Washington Focus wrote about Steyer in September after Angel’s significant primary election victory over Schlicher, finding that the political action committee he formed had already poured $150,000 into the early phase of the race. Now, Steyer has spent at least $400,000 to fight off the serious challenge by Angel to take away a Democratic seat in the Senate. A victory by Angel would further tip power to the Republican-led Senate Majority Coalition Caucus that advanced a tax-averse, reform-minded agenda during the 2013 legislative sessions.

Of course, Steyer’s money is working to buy television ads, mail pieces, and other elements of a political hurricane aimed at Angel, but what is all that cash in pursuit of?

Bloomberg dubbed Steyer the “Climate-Change Batman” earlier this year when writing about his involvement in the Democratic primary in the U.S. Senate race in Massachusetts to replace John Kerry. Sources tell us that his tactic of pitting Democrats against each other on the issue of support for the Keystone XL pipeline was so impactful in Massachusetts that he made enemies of both candidates in the early race. The Boston Globe called Steyer a “bully.”

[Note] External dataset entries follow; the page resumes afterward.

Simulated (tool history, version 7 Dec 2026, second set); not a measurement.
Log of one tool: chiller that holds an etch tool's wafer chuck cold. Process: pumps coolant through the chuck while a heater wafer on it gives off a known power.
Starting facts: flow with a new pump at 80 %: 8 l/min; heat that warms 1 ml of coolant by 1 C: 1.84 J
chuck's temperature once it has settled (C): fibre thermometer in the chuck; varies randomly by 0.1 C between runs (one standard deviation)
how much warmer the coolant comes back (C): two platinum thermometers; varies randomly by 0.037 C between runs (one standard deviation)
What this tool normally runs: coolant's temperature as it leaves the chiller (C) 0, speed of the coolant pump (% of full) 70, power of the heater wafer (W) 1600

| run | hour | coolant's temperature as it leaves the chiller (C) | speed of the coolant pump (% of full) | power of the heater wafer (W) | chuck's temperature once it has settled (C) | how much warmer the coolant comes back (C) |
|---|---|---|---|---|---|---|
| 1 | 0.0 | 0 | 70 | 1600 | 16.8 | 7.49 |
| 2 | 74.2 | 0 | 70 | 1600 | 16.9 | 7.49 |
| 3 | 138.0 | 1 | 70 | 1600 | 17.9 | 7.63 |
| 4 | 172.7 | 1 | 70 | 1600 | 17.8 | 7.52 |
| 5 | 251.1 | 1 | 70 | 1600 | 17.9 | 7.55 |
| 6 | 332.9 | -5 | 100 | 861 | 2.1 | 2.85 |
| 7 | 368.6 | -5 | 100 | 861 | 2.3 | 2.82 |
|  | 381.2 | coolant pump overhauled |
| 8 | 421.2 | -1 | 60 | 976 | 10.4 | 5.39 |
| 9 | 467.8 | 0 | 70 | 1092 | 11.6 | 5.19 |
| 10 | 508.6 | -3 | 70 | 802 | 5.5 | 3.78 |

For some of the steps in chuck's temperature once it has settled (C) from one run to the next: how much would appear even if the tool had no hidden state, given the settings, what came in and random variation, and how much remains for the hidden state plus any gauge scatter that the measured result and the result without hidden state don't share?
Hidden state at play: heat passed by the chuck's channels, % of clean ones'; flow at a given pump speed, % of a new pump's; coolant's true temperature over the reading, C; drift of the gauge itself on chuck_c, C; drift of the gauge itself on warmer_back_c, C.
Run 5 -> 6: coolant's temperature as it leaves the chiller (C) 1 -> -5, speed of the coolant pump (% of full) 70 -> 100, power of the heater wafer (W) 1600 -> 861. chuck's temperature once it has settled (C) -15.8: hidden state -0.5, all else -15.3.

Now he has set his sights on interfering in Washington state’s internal politics and it begins with attempting to save Schlicher from defeat. Steyer’s attempt to put his footprint on the Legislature comes as Gov. Jay Inslee has begun to turn up the heat on his own climate change agenda, including an announcement this week by Inslee that he will propose a statewide cap on carbon emissions.

Inslee’s (and Steyer’s) expectations for passage of an extreme climate change agenda become much lower in the event of an Angel victory. It is logical that an increased Republican hold on the state Senate and control over the legislative process in that body earned by a GOP gain would create a formidable roadblock between Steyer and Inslee and their goals regarding energy policy.